My work with schools and colleges – across the UK and in a range of international schools – has helped me develop my understanding of how coaching can work as a part of a professional development programme. It feels like a continual field study, matching concepts and principles to implementation realities.
Coaching needs a series of interactions sustained over time if it’s going to lead to a teacher teaching more effectively. A lack of structure and/or time can kill all good intentions stone dead. Where coaching is working, coaches have time, there’s a reasonable frequency to the interactions and people think of it as a process, not an event. You can have one-off coaching sessions but they are unlikely to make much difference unless the teacher is engaged in a wider cycle of iterative reflection and feedback. If you want coaching to be part of your school improvement process, give it the time it needs and create a structure for it that withstands the random forces that knock things around in day to day school life. There are lots of ways to lock in the time if you give it enough status in your priority list.

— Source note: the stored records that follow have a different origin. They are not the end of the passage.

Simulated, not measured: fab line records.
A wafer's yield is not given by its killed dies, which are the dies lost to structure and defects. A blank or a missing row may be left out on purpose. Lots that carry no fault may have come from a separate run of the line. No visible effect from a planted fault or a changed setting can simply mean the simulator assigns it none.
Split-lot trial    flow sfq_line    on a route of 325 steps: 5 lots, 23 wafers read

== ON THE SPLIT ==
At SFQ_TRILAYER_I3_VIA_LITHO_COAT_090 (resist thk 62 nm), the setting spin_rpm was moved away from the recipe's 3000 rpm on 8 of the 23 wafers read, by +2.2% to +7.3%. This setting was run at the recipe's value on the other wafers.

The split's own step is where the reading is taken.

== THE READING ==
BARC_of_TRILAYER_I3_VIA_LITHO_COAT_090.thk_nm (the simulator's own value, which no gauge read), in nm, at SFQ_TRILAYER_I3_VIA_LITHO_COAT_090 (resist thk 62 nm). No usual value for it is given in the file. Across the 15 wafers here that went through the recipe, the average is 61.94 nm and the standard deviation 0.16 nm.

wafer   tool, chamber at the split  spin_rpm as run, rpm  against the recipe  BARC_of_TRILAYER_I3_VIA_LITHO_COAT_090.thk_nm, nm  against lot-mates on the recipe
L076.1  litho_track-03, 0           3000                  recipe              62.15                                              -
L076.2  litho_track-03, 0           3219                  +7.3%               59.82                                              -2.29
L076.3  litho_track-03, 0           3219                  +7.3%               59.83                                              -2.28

From what I’ve seen, coaching is a process that can happen successfully with a range of group sizes: it does not have to be individual, a 1 to 1. To some extent I feel that in most schools, well-established team processes can translate into coaching processes reasonably easily and given the typical capacity for this kind of work, is more likely to succeed than going straight into an individualised coaching process. A team or small group process helps to weave in curriculum thinking but mainly it harnesses the power of collective endeavour. A good team process has a strong motivational aspect – that sense of all being in it together with shared problems and a pool of ideas to draw from.